BY SEAN WALSH
Why the Pope and the commentators are wrong on Iran
There are good reasons for believing that the relativists are doing the devil’s work, regardless of whether or not they know this. Relativism claims either that (a) what is true is contingent, and changes with culture, geography and calendar date 1; or (b) that truth is irretrievably hidden from us and that our relationship to it will vary with culture, geography etc 2.
For the Christian neither of these quite work -“Jesus answered, I am the Way, the Truth and the Life. No one comes to the Father, except through me” (John 14:6).
There was only one Christ, and what he said was unambiguous. That truth is gathered in Him. Not for nothing is the devil fond of scattering.
Interpretations of scripture and of natural theology, therefore, will go wrong when they give in to the temptation towards relativism.
Which is why the distinction made by St John Henry Newman, between the evolution and the corruption of doctrine, is so well taken. Catholic teachings, from the time of the Church Fathers, are always provisional appreciations of and approximations to a deeper truth. To use the fashionable language of Darwinism, what separates evolution from corruption in the theological context, is the capacity to adapt to change via the assimilation of new insights which serve to preserve underlying principle.
The best example of faithful theological evolution would be the incremental development of the doctrine of the Trinity.
Our current cohort of Catholic commentators tend to speak approvingly of Newman on this, and quite right too. The Holy Spirit is active, revelation happens, cultures change, so doctrine cannot be set in stone.
Not so, it seems, when it comes to just war theory which, we are told, is arrested and preserved in the writings of St Augustine and St Thomas Aquinas (separated, as they are, by by both geography and about 800 years it may be worth noting). In this particular domain of Christian thought, the Taylor Marshalls seem (and I mean this with all due respect) almost Protestant in their reluctance to move beyond the words on the page, thoughts communicated to us from very different places and times.

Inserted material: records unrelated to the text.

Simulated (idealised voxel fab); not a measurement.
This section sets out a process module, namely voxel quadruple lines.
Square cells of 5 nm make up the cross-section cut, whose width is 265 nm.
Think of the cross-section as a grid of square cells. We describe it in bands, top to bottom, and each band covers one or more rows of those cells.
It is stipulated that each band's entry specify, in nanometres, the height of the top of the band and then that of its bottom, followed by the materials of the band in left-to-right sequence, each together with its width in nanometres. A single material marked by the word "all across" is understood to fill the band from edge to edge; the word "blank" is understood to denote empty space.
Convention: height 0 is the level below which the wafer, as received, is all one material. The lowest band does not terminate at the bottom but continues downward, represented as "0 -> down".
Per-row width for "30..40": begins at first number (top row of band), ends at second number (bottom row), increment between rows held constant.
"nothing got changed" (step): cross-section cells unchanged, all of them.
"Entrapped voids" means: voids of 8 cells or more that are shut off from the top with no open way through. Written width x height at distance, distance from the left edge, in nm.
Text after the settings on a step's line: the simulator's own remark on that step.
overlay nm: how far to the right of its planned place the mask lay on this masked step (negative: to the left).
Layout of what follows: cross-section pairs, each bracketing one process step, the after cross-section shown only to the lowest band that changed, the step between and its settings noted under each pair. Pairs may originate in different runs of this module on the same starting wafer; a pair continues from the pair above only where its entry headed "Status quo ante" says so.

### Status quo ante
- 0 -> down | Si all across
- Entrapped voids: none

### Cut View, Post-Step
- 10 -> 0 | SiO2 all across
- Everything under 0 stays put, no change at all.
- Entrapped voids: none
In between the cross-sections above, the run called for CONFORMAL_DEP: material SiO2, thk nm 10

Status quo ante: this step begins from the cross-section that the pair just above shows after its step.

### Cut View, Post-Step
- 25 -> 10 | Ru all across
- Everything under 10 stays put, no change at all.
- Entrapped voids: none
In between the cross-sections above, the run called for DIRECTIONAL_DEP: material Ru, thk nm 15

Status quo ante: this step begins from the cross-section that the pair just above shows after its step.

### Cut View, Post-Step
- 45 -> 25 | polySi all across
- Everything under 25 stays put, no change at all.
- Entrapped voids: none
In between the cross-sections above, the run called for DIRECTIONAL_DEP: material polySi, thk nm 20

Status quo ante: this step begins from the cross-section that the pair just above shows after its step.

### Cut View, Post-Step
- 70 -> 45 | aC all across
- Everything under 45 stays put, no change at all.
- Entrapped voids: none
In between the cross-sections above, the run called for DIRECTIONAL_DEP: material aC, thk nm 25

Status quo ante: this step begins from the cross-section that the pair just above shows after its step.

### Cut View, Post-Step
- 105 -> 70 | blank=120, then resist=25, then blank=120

That said, let’s play on their course, and assume that these early applications of natural law theory as it applies to politics are faithfully consolidated in the current Catechism.
The point of just war theory3 is to affirm that war can on occasion be an obligation and that Catholicism is not a pacifist religion. War, violence in general, are necessary correctives of final resort. It is therefore spiritually imperative to impose on both its activation and prosecution constraints intended to maximally preserve the dignity of all persons affected by it, including persons who are yet to be created.
Pope Leo has stated the military activity against Iran, by the US and Israel, violates those constraints. If this is a war, then it is therefore an unjust one, he claims.
A couple of provisional thoughts. First: the distinction between a moral and a merely prudential judgement (the “that would be an ecumenical matter” joke updated de nos jours) is never that clear, for reasons that have as much to do with logic as theology. The point is the Wittgensteinian one: no rule (or set of rules) determine(s) its (their) own application.
Thus, Catechism (2309) in discussing states (among other things):
The evaluation of these conditions for moral legitimacy [of war] belongs to the prudential judgement of those who have responsibility for the common good.
Which is to defer to the secular authority (which in the case of the USA is President and Congress) in its right to go to war if other conditions have been met. Have they?
This is where the Pope and his defenders, particularly those with social media platforms, have become a bit, well, twisty.
Their argument is that Trump’s intervention is a war of prevention, and as such is in breach of the necessary condition that for a war to be just it must be as a regrettable act of self-defence.
But this is not credible. Iran has spent five decades in cultivation of effective and lethal proxy aggressions in Lebanon, Gaza and Iraq to name but three examples. It has put on disguises and murdered Americans and Jews all over the world.
And it has been quite clear that it will continue to do so into the future, either in disguise or openly, and with bigger weapons.
When you get a chance to take out that guy, the difference between prevention and self-defence becomes at most Jesuitical.
And since Aquinas is the authority on these things and all others, let’s pause to consider what a practising Thomist ought to say about the concept of prevention at all.
Scholastic metaphysics separates the actual from the potential while insisting that the latter are just as “real” as the former. It is from this elemental claim that Catholic social teaching is able to construct theories of obligation towards people who exist “merely potentially”, specifically future generations and those whose creation is prevented through contraception.
When a theocratic regime with apocalyptic aspirations has the potential to bring an end to all things temporal then there are good philosophical reasons, from Aquinas, to take that threat as very present.
Pope Leo is entitled to his opinion which, because of the structure of infallibility, all good Catholics are likewise entitled to ignore. He has a personal charism, but not a personal magisterium.
Is Leo too plugged in to the machinery of leftist Chicago machinery? I’ve no idea, but some of the stuff he says is concerning. The dust up with Trump was unnecessary however, not least because the Pope is wrong. The President’s social media posts over Easter were arguably a bit de trop. Leo could have made the Augustinian point that when it comes to language both intent and context matter. He could have been a calming influence. He chose otherwise.
Perhaps I’m old fashioned. Within Easter time and certainly within the Octave, all I want to hear from the successor to Peter is “Christ resurrected”.
Let’s call this metaphysical relativism.
Let’s call this epistemological relativism.
Which I’d prefer to call the just war tradition, but as I say we’re playing on Taylor Marshall’s course.